DLM Installation and Upgrade
Also available as:
PDF

DLM support requirements

Prior to installing Data Lifecycle Manager (DLM), you must consider various aspects of your HDP environment and prepare your clusters prior to DLM installation. The host on which you install DLM is the same host on which you install DataPlane Platform.

Support Matrix information

You can find the most current information about interoperability for this release on the Support Matrix. The Support Matrix tool provides information about:

  • Operating Systems

  • Databases

  • Browsers

  • JDKs

To access the tool, go to: https://supportmatrix.hortonworks.com.

DLM Host requirements

The DLM application is installed on the same host as DP Platform and has no requirements beyond what is required by DP Platform. See the DP Platform Support Requirements for details.

Requirements for clusters used with DLM Engine

  • The clusters on which you install the DLM Engine must meet the requirements identified in the following sections. After the DLM Engine is installed and properly configured on a cluster, the cluster can be registered with DPS and used for DLM replication.
Important
Important

Clusters used as source and destination in a DLM replication relationship must have exactly the same configurations for LDAP, Kerberos, Ranger, Knox, and HA.

  • DLM Engine can be installed on any server class machine starting with 1 GB memory. You may need to increase the memory to about 2 GB or 3 GB, depending on HDFS replication dataset. For example, number of files in the dataset and number of concurrent replication policies.

See the Support Matrix for supported operating systems and databases.

Port and network requirements for clusters

Have the following ports available and open on each cluster:

Default Port Number Purpose Comments Required to be open?
25968 Port for DLM Engine (Beacon) service on hosts

Accessibility is required from all clusters.

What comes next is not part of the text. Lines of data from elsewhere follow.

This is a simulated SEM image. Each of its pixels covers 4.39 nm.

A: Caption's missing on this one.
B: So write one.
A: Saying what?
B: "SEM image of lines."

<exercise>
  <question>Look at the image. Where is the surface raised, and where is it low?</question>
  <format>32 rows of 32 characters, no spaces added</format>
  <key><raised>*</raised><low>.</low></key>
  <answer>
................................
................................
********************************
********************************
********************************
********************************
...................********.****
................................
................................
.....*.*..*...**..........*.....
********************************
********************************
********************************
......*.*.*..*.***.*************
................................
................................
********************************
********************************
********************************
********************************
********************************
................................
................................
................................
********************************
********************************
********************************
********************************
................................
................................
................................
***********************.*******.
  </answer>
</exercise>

“Beacon” is the internal name for the DLM Engine. You will see the name Beacon in some paths, commands, etc.

Yes
8020 NameNode host Yes
50010 All DataNode hosts Yes
8080 Ambari server host Yes
10000 HiveServer2 host Binary mode port (Thrift) Yes
10001 HiveServer2 host HTTP mode port Yes
9083 Hive metastore Yes
2181 ZooKeeper hosts Yes
6080 Ranger port Yes
8050 YARN port Yes
21000 Atlas port Yes
6182 Secured Ranger Yes

HDP component requirements for DLM

The following additional Apache components might be required on your clusters for DLM support, depending on the security configuration and type of replication being performed:

Component Purpose Comments
HDFS For replicating HDFS data.
Knox Authentication federation from DPS Knox must be enabled on clusters before you can register the clusters with DPS.
Ranger Authorization on clusters during replication Ranger is optional for HDFS replication, but required for Hive replication.
YARN
Hive For replicating Hive database content Updates via Hive 1 (Based on Apache Hive 1.2.x) and HiveServerInteractive (Based on Apache Hive 2.1.x) are replicated. However, HiveServer2 from Hive 1 is always used for running the replication tasks.
HiveServer 2 Needed for Hive replication
Hive Metastore Needed for Hive replication
Zookeeper Needed for Hive
Atlas Needed for metadata replication